Mutual economic benefit
Officials and executives of the Association of Southeast Asian Nations agree that there is enormous potential to boost trade and investment with regional economic powerhouse China but that political and security issues may be a drag to realizing it.
This consensus emerged in a packed workshop at last week’s Asian Financial Forum 2015 in Hong Kong, where delegates tackled the topic “China, Asean and the new Silk Road.” Connecting the massive Chinese economy with Asean is a new dynamic that will impact the global economic system. This early, Hong Kong is positioning itself as the bridge between the two markets, noting that the Asean economy as a trade bloc is now its second-biggest trading partner ($96.3 billion in 2014), and that 500 Asean companies have a presence in the former British colony.
Asean itself was ranked the seventh biggest economy in the world last year. With the integration into the Asean Economic Community (AEC), it will be the fourth biggest in the world by the end of 2015. China’s trade with Asean grew 8 percent in 2014, faster than the 3.4-percent
increase in its trade with the rest of the world, according to Xu Ningning, executive president of the China-Asean Business Council. Bilateral trade with Asean is projected to reach $500 billion this year, or a growth of 10 percent from last year, and to $1 trillion by 2020.
Establishing the AEC is a laborious task for the 10 nations that make up Asean, and everyone at the Hong Kong forum agreed that help from neighbors, especially China, should be welcomed. Now comes China’s New Silk Road project, a $40-billion initiative divided into the Maritime Silk Road (which seeks to link various seaports in the region from China to Southeast Asia to East Asia all the way to Europe) and the Silk Road Economic Belt (which seeks to significantly strengthen economic and cultural trade among the nations along the Silk Road route). The project’s aim—including the cooperation between China and South and Southeast Asia—is touted to be a game-changer, with the potential to alter the regional and global economies.

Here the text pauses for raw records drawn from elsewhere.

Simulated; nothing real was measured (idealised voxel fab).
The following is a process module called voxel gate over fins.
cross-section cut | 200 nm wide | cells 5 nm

In preparing for this, the Philippines can learn from Indonesia. Bank Indonesia deputy governor Perry Warjiyo explained how his country is getting ready, focusing mainly on three aspects. The first is to make sure that Indonesia’s economic fundamentals are strong, with the proper policy environment. The second involves structural reforms to open investment and trade. Warjiyo said that the Indonesian government has removed big subsidies on electricity and fuel, and that prices are now
market-based, freeing $21 billion for the government to spend on needed infrastructure. Indonesia is developing infrastructure and industry at a rapid pace, building 15 new airports and expanding 50 existing ones, and building 20 new seaports and expanding 115 existing ones. It has also added 3,000 kilometers of new roads and toll roads, and allocated $450 billion for infrastructure spending over the next five years. Third, Warjiyo said, Indonesia is engaging in cooperation on trade and investment not only with China but also with the United States and Europe.
At this point, however, what is crucial is China’s noneconomic relations with Asean, at least with members such as the Philippines and Vietnam. Michael Yeoh, cofounder and chief executive of the Malaysia-based Asian Strategy and Leadership Institute, emphasized that while prospects for Asean and its relations with China are getting better, it is very important for both China and Asean to address this most critical issue: a peaceful resolution of the West Philippine Sea (South China Sea) row.
Yeoh’s suggestion is for China to show “peace and goodwill” in November, referring to the annual leaders’ meeting of the Apec (Asia Pacific Economic Cooperation) in Manila, regarding this maritime dispute. “Connectivity, community and centrality—China should focus on these three Cs with Asean to boost relations with the region,” he added.
While Asean stands to gain from increased ties with China, the Asian economic giant will also benefit from building trade and investment relations with its neighbors. Regional cooperation has proven to be beneficial in other parts of the globe. China can choose to be a big
partner of Asean in trade and investments rather than a bully, as it is being pictured in the ongoing maritime territorial dispute with its neighbors.